It was established by the plaintiff that the defendants received out-of-state shipments of goods eleven to twenty-three times per month and on an average of three to six times per week. The Court finds that these were regular and recurrent shipments, and the defendants were engaged in interstate commerce.

*714As to the application of the de minimis doctrine to the involvement in interstate commerce by Carl Davis, the amount spent by him in interstate commerce as compared to intrastate commerce is not a determinative factor. This rule was set forth by the court in New Mexico Public Service Co. v. Engel, 10 Cir., 145 F.2d 636, 640 (1944), where it stated:

“It is true, of course, that the percentage of electricity used in interstate commerce is small, but it is not the volume or percentage of an employee’s contribution to the movement of commerce which is the test of whether he is ‘engaged in commerce’ within the meaning of the Act. If the services he performs are essential to the movement of commerce and not merely sporadic and isolated, he is engaged in commerce within the meaning of the Act.”
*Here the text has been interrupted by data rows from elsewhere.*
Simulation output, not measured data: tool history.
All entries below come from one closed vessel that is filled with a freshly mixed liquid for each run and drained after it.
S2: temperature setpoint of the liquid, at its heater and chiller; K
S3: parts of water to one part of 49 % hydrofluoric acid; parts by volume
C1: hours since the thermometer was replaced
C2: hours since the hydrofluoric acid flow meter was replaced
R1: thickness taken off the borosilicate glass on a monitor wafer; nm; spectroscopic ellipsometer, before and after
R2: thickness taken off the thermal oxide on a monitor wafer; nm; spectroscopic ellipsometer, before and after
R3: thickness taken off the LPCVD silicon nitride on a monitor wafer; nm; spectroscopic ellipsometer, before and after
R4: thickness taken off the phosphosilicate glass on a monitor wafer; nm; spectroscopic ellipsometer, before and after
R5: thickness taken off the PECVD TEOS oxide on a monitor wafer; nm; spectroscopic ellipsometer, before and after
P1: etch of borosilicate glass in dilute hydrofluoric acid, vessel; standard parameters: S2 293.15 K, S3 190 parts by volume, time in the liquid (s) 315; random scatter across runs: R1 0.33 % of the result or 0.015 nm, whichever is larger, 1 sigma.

Similar results were reached in Drake V. Hirsch, 40 F.Supp. 290 (N.D.Ga.1941), and Tobin v. Ripley, Inc., 20 CCH Lab. Cas., Par. 66,472 (S.D.Fla.1951).

With this rule in mind, the Court is of the opinion that only if Carl Davis performed activities covered by the Act sporadically and only on isolated occasions can the Court disallow coverage. The plaintiff has established that Carl Davis unloaded and stored approximately fifty per cent of the interstate shipments received by the defendants, and he was engaged in this work at least once every week. Even though he only spent approximately thirty minutes in a fifty-nine and a half hour workweek engaged in interstate commerce or less than one per cent of his work week, Carl Davis is still covered under the Act because the percentage of an employee’s time spent in covered work as compared to his total hours work is of no consequence. Tobin v. Ripley, supra. Therefore, the Court having found that Carl Davis’ work in interstate commerce was regular and recurrent, he is covered by the Act. The fact that Carl Davis was primarily engaged in intrastate commerce is of no consequence as the defendants made no attempt to distinguish between work done in intrastate commerce and interstate commerce in payment of wages; therefore, all work is covered by the Act. Crook v. Bryant, 4 Cir., 265 F.2d 541 (1959).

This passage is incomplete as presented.